Tuesday, February 17, 2015

On Strange Bedfellows

Kidlet has, as most kidlets do, a coterie of stuffed animals and loveys.  They range from the enormous pillow pet we were obligated to get him because by the time I was able to pry him away from it he'd already soaked it in drool, to the little tiny ornamental loveys that came with the pregnant-lady swag box that I got from the midwife.  But there are 4 that he's emotionally invested in to the point that it might be "love", and one more so than any of the others.

It is not, oddly, the Original Lovey, the LubWubs, as it is called.  It's a little, white sheet with a bunny head at one corner, sweet and innocent enough.  This was the one lovey I started giving to him at around 6 months as a sleep cue, the one that he takes to bed and nuzzles at night.  It is a source of comfort--or rather, it was, until my husband forgot to bring it back from an overnight stay with a friend (and yes, I am laying the blame squarely on the poor man, as I was at home sick for the entire time).  But luckily it seems to have been more of a habit at this point than a true need; since he got back bedtimes haven't been all that much different.

Nor is it the monkey pillow pet, of the aforementioned drooling episode.  And it's not the misnamed Panda, either--a toy leopard with deformed, enormous eyes.  We called it Fugly for a while, but he insisted that its name was Panda, and as with all things thus named by kidlet, its name is now Panda.

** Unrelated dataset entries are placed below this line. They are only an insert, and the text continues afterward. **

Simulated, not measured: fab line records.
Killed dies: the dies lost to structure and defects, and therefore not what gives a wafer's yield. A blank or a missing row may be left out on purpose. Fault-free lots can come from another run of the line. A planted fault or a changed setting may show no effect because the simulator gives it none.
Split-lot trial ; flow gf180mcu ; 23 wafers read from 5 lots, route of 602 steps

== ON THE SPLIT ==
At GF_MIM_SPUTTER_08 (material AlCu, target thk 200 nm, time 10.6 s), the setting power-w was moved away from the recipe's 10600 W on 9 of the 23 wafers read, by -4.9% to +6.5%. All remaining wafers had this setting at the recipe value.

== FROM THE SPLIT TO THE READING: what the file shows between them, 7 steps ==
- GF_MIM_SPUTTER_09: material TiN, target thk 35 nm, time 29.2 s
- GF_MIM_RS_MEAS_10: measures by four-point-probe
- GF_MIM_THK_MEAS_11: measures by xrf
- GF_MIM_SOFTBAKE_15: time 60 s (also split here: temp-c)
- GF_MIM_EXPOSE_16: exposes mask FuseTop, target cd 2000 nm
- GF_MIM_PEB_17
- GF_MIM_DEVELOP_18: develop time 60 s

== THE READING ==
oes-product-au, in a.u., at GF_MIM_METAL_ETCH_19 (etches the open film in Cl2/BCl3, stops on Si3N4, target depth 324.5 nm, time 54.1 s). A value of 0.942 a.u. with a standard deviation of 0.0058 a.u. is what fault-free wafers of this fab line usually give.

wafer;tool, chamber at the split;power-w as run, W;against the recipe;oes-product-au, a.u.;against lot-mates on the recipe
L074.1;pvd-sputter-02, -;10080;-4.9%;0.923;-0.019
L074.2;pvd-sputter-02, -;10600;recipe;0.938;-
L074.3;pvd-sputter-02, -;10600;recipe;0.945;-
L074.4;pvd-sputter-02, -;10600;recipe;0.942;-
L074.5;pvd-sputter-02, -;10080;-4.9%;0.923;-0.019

No, The One, the Only, the True Toy of the kidlet, is the ugliest teddy bear I have ever had the shame of buying.  It has no nose.  Texture-wise, it's hard and bristly, and there's a cold metal chain around its neck.  It's not soft.  And did I mention it's ugly?  I bought it at the thrift store, against all of my personal rules about buying stuffed things at thrift stores, because when he saw it, he wanted it, and had an all-out tantrum when I told him "no".  You might think it was bad parenting for me to give in, but you have to keep in mind that this kidlet almost never has a tantrum.  He gets whiny and cries for stuff, sure, but tantrums of the epic, fists-to-the-floor level that supposedly mark the Terrible Twos are almost unheard of.  (Before you get too jealous, though, let me assure you, he is plenty terrible, but in other ways)

This itchy, scratchy, bristly, hard, vaguely-stinky teddy bear is what he asks for before he goes to bed, even when we still had LubWubs.  It is what gets dragged around our apartment during the day.  It is the one that he tries to "potty train" and the one that gets to "eat" dinner.  It is the one that he occasionally tries to "dress" with varying degrees of success, the one that comes with him when he comes into our bed in the middle of the night.

I wish I could understand why, of all the stuffed animals he has, he's chosen to give his affection to the one toy that neither my husband nor I can stand.   I wish I could understand why, of all the stuffed animals in the thrift store, he chose that one--and why, of all the things he could have asked for, he insisted on getting it.

I suppose there is a moral in here somewhere about not getting invested too much in what your kids' toys are, or maybe the lesson is not to spend too much money on your kids' toys because they'll invariably fall in love with the cheapest, most God-awful things.  Or maybe there's a moral in here about letting kids be kids and letting them pick and choose which toys make them happy, even if you can't stand them.  And I suppose, if you want to read a lesson into this and pick and choose a moral, you could.

But I prefer to think that this is what the magic of childhood is all about:  doing things that your parents just don't understand, according to a logic that makes sense in your own little world where bedtimes are always a little too early and everybody always wants you to take nap even though you're not tired.  In a world where you have so little control over what goes on in your life, having a little something all to yourself must be precious.